My argument had been simple.  A quid pro quo to involvement in the campaign is that no party or sector could settle without recognition of the interests of the other parties in an overall settlement.   This would seem straightforward.  Especially with a company the size of Wal-Mart, campaigners could not allow themselves to be divided by the company, and that would predictably be the company’s first tactical initiative.  So in a full-scale campaign one wanted to open up as many fronts as one could powerfully engage, but there had to be baseline understandings that no side deals or separate settlements were possible. 

Recently I was astounded at Adam Werbach, the former President of the Sierra Club, going over to the dark side with Wal-Mart for the requisite pieces of silver.  Over recent days and now that I’m in Washington, perhaps I was silly to be surprised at Adam’s sell-out.  Increasingly, he may have viewed this as a Wal-Mart “fire sale” of sorts where if he didn’t get his; he might be left to far back in the line!  Perhaps the absence of standard campaign ethics in the way too many of these folks handle companies confused Adam and gave him bad schooling.  Maybe he thought selling out to the company was OK, because he had only seen the modeling of bad behavior by others, especially in the enviro field.  Sorry, Adam!
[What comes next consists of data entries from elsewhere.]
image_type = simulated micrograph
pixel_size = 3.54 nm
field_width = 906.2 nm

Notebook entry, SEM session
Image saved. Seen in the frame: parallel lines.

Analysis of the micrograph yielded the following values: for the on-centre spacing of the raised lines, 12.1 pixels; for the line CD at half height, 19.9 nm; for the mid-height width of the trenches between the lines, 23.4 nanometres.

I now am hearing of one person and outfit after another that seems to be making the pilgrimage to Bentonville to offer aid and succor to the company in the guise of advice or in one case, surveillance.  Yes, really!  Most of these outfits are environmentalists and such types.  I heard yesterday from the head of one of the larger Wal-Mart accountability campaigns that the Environmental Defense Fund has opened an office in Bentonville.  There seems to have been a recent “show and tell” the company did for enviros on special guest lists to come to the company and begin a dialogue. 

To their credit organizations with a real base like the Sierra Club and Friends of the Earth have done the right thing and signaled to one and all that they are unwilling to treat with the company and that others should not do so either.  I think that makes the critical point here.  The free lance activist, the DC type advocate, the foundation funded “think tanker,” and others really don’t have to be accountable to anyone about anything.  That’s not news obviously.  They are “middle men” in this fight.  They are not really engaged with anything real with the company.  They may be popping wise here and there with an article or a speech, but they don’t have real people in the ground, workers behind the counter, and skin in the game.  To have some credibility with their backers and handlers, they may need to use a relationship with the company, no matter how thin or illusive to maintain their voice.

We see this all the time with scores of companies.  Outfits that will jump to make a “whitewash” deal with bankers or mortgage lenders or credit card outfits that we are engaging fiercely in other to “cash out” and give the companies safe haven.  The list is endless.  Name the campaign and you can find it.  It happens all the time.

As obvious as it is, why can’t we learn that this is the way to lose, not win?

July 14, 2006

Why are Wal-Mart opponents selling out in Bentonville?